The original Gusbourne Estate in Appledore, Kent, dates back to 1410. The de Goosebourne family crest was made up of three geese and can be found in their local parish church in Appledore – nowadays, each and every bottle crafted at Gusbourne carries a contemporary goose crest in honour of their heritage. This ‘Goosemark’ is a symbol of trust, representing their pursuit of uncompromising quality.
In 2004, Andrew Weeber took over the estate with a clear vision and a single goal: to create English sparkling wines that would stand up alongside the very finest offerings from across the globe. The first vines were planted that year.
Their debut vintages of Gusbourne Brut Reserve 2006 and Gusbourne Blanc de Blancs 2006 were released to critical acclaim in 2010. Gusbourne quickly earned a reputation as a producer of outstanding quality wines, with accolades from some of the industry’s most exacting critics.
A combination of the best age-old traditions with modern technology and cutting-edge equipment allows Gusbourne to sit comfortably between old and new world winemaking, while at the same time bringing their own exacting quality standards to the process. Respect for the vineyards, the fruit and the natural elements involved in winemaking means that their approach favours minimal intervention.

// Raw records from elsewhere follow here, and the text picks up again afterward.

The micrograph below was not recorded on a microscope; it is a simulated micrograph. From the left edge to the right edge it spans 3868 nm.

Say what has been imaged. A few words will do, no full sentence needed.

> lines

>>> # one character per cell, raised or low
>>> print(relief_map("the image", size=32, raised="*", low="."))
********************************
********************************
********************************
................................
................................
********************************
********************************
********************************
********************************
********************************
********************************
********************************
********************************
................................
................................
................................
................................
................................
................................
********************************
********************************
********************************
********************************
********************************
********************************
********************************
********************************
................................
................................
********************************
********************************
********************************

All of the grapes used in their winemaking are sourced solely from Gusbourne vineyards. they have 60 hectares at Gusbourne Estate in Kent and 30 hectares in West Sussex that are planted with the three classic varieties of Chardonnay, Pinot Noir and Pinot Meunier. Aligned with their vision to create the finest wines they possibly can, they plant predominantly Burgundian clones in their vineyards. These clones produce lower yields than other classic clones, but the resultant fruit is riper and has significantly more flavour, making them ideal for the production of fine sparkling wines. The distinct terroir and exceptionally mild microclimates add their own depth and complexity to the wines. Gusbourne aims to allow the combination of site, soil and hard work in the vines to reflect in every bottle. As such, they interfere as little as possible with nature’s process, preferring to let the grapes speak for themselves.
Their winemaking is a slow and measured process. They follow strict, self-imposed parameters to maintain their exacting standards and keep intervention to an absolute, while still ensuring the best expression of their wines each and every year.
Together with Gurbourne, chief winemaker Charlie Holland has produced some of the world’s most celebrated sparkling wines, winning numerous international awards and becoming the only three-time winner of the IWSC English Wine Producer of the Year.
In the vineyards, the grapes are hand-picked by their dedicated vineyard team. All of the bunches are sorted in the vineyards, with only the highest quality grapes brought into the winery. Here, they are gently pressed in whole bunches to yield only the best juice, which is then fermented in thermoregulated stainless-steel tanks and a selection of oak barrels. A process of strictly regimented juice selection allows us to carefully choose the individual lots of base wines while maintaining the characteristic style of our range.
Once bottled, the wines are stacked by hand in the cellar before beginning a period of prolonged lees ageing. Extended time on the lees is essential for adding depth, and Gusbourne wines spend a minimum of 28 months in the process. Once disgorged, extended cork ageing further enhances the complexity of the wines.